Cliff Click wrote: Ok, a bunch of things here:

  • Page sizes are 1Meg.
  • No swap; swapping is death for GC. If you are out of memory, then you are OutOfMemory. To put it another way: you are going to blow your performance guarantees so badly, the JVM might as well have crashed. Better to make the user allocate enough resources up front to keep the performance guarantees.
  • The page mapping is integral to the GC; we free physical memory earlier in the GC cycle than virtual memory. This lets us recycle physical memory much sooner, and makes it much harder for an application to “surprise” the concurrent GC – i.e. an app whose allocation rate suddenly accelerates might run a different concurrent GC out of physical memory – and force an application stall.
  • The mappings are also used to deny user-mode threads access to a page where the objects are being concurrently relocated, but still allow GC-mode access to that page. GC-mode is a subset of user-mode (so we sorta are like a 3-privilege mode machine), except that user-mode can promote itself to GC-mode anytime it wants.
  • The read-barrier will take a fast-trap on failure, and by default get promoted to GC-mode in the trap handler. This lets the faulting CPU fixup the object reference and continue, without needing to wait for GC to catch up.
  • We also have a write barrier, but it’s merely a slight efficiency hack. The read-barrier enables the good GC.
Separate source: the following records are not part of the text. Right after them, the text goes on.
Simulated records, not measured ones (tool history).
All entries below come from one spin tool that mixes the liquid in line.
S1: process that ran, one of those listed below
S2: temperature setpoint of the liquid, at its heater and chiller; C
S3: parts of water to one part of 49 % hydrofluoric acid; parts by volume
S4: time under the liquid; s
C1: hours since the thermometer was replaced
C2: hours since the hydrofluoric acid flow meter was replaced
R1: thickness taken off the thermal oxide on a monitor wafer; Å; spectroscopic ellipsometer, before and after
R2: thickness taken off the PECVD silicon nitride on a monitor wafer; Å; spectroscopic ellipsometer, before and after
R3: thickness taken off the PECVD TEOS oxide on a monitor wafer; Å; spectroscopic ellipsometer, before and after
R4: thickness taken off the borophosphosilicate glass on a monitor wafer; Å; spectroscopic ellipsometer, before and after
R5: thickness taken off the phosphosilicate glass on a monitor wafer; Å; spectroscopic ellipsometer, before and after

David A Moon wrote: I would expect the write barrier to be more than a slight improvement, unless your memory scanning is incredibly fast. The main thing the write barrier accomplishes is to greatly decrease the number of pages (or cards or other chunks) that have to be scanned for pointers to the youngest generation. 

Cliff Click wrote: Ahh…. here’s the difference: a ‘card-mark write barrier’ can be fairly cheaply done with plain-o-instructions, so the write-barrier instruction is a delta above that. The biggest change is our write-barrier op ‘filters’ card-marks that don’t need to happen which in turn cuts down on useless card-mark writes. Writes are generally really cheap – unless there’s a ton of contention caused by rapidly updating of an old-gen object holding a pointer into young-gen. In that case the filtering is worth a lot. 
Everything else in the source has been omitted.